Fusing the trendy Pop Idiom while still retaining the pristine purity of Folk Form
Asianet Newsable caught up with Dr Shailesh Shrivastava who rendered her services as Director and Producer in Asia’s largest National Network Channel Doordarshan, Mumbai for more than three decades
New Delhi: “J’aime Pouvoir Changer, Faire Ma Voix Passer D’un Register A`L’autre.” The prestigious French magazine ‘‘Le Mag’’ wrote about Dr Shailesh Shrivastava, a renowned Bollywood playback and folk singer who has a wide range with a silky and sensational voice. She has emerged as a vibrant vivacious singing sensation with time. Fusing the trendy Pop Idiom while still retaining the pristine purity of the Folk Form has been her forte.

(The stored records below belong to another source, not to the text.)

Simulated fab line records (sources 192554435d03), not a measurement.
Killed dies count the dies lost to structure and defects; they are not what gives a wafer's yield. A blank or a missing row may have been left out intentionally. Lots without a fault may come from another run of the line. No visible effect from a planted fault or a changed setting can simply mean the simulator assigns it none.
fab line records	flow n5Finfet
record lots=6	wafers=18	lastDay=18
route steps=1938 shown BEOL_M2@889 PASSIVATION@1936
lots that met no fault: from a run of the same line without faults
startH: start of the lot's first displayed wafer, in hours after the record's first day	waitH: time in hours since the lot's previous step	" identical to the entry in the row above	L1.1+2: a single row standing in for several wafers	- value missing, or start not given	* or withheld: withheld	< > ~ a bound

Be it playback singing, folk, bhajan, or ghazal - Dr Shailesh is a versatile genius. She is unusually gifted in her voice which continues to be melodious as ever. She is one of the leading folk singers who is set to preserve this ancient heritage of our country. Such is the magnetic and magical impact of her velvet voice that she can immaculately bring alive the vitality, vigour and eternal grace of the rich folklore of various regions. Not only can she captivate the audience by her singing, but also impress them with her talent as a music director by instantly putting their poetry and ghazals to charming tunes in which she sings the lyrics.
Asianet Newsable caught up with Dr Shailesh Shrivastava who rendered her services as Director and Producer in Asia’s largest National Network Channel ‘‘Doordarshan’’, Mumbai for more than three decades. She produced many programs like National Program of Music, Dance, Documentaries, Film Based Program, ‘‘Rangoli’’. She is a recipient of Sangeet Natak Academy Award 2012 from UP government and Junior Fellowship from Govt of India, Ministry of Culture. She has a rare collection of Indian folklore, nearly 1,500 from UP, western Bihar and other States. Times Music has already released albums Chatani Chataka and Hai Daiya featuring her. In an exclusive interview with Shri Ram Shaw, she shared her thoughts on how to preserve Indian folk traditions, culture, role of media and Bhojpuri Folk.
Q: You are perceived as a multifaceted personality - a thinker, writer and singer. How do you see yourself?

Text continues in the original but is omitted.